Tuesday 9 September 2014

Smart Wallet Tip: The Happiness Formula Edition

“Annual income twenty pounds, 
annual expenditure nineteen nineteen six, 
result happiness.

Annual income twenty pounds, 
annual expenditure twenty pounds ought and six, 
result misery.”
– Wilkins Micawber (David Copperfield, by Charles Dickens)

Outdated literature? Not at all. You will find much happiness when you learn to live within your means. And we can do this by reducing our wants. What pushes a typical £30000 p/a income over the brink? A few extra evenings out or even a new car or some nice new designer handbags, a new laptop, tablet or a smartphone. Moments and experiences that we care not to remember shortly afterwards, items that lose their appeal after the initial wow, they soon need replacing with newer shinier items to wow us again momentarily. (This is the essence of consumerism).

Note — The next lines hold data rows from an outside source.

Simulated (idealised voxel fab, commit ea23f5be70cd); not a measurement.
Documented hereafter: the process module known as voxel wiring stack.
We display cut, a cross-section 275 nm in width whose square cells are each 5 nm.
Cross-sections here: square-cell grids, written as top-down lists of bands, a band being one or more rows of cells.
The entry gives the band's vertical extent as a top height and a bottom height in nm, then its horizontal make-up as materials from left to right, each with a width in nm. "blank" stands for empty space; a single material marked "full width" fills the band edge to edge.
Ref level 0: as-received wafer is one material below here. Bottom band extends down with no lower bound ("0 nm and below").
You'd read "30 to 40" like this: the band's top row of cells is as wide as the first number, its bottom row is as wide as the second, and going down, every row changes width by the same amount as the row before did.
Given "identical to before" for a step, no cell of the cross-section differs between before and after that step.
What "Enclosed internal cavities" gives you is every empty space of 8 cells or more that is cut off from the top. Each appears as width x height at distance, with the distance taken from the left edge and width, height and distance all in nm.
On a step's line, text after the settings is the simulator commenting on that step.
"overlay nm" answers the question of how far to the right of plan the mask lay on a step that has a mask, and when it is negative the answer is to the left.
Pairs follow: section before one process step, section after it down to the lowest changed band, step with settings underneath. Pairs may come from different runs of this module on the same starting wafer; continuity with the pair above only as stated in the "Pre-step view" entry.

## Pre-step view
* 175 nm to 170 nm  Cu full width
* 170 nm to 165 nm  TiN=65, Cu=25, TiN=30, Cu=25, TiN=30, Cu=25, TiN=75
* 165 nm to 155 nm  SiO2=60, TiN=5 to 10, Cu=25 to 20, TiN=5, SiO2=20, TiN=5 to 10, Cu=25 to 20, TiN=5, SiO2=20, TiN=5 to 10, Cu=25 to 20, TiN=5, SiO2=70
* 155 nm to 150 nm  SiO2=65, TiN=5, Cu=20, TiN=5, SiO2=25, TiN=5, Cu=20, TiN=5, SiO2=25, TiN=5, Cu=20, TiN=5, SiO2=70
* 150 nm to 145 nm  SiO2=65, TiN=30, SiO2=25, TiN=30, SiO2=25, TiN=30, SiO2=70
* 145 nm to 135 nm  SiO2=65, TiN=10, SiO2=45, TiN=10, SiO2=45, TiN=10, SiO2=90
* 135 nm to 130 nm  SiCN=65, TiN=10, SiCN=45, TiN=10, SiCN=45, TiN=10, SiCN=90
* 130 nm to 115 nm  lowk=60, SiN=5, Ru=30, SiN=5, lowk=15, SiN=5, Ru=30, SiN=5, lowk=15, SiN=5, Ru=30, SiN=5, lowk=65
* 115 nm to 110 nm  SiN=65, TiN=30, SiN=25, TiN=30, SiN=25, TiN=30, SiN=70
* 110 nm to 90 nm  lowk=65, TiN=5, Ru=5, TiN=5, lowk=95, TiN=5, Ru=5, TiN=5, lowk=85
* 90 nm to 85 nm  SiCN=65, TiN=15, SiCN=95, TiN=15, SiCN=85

The solution is not to do insurance fraud and register your car to some rural farmyard out of the city to save yourself a few bucks, claim fraudulent benefits or to lie to the taxman and earn cash on the side - immorality and sin money (and the tax-man) will eventually catch up with you. Cut your expenditure, cut the crap in your life and feel the burden lift off your shoulders. Give your credit card, your bank account and your wallet and ultimately yourself, a little room to breath.

Living within your means, is not a very appealing concept. I mean, personal finance and investment is about eventually rolling around in flashy clothes and fast cars, right? Expensive watches, sunglasses and convertible cars are what we expect, yet all we face are overdue bills and desirable items that we spent days scoping out and shopping for, but which no longer mean anything to us.

But in the long term, non of that matters if you spend more than you earn, ultimately you will have to cough up the money and still be in the red.

But, penny pinching is only for the tight-fisted and really poor. Why would a middle-class citizen or even a upper-class consider it? The rich want to keep their money so do the poor. The same rules apply. Earn £10 and spend £11, misery. Earn £10,000 and spend £10,001, result in.... misery.

After years of ultra top secret research in a urban high tech lifestyle, I can now reveal to you my ultra top secret formula for happiness:
Expenditure > Income = Misery
Expenditure < Income = Happiness
Stop being miserable.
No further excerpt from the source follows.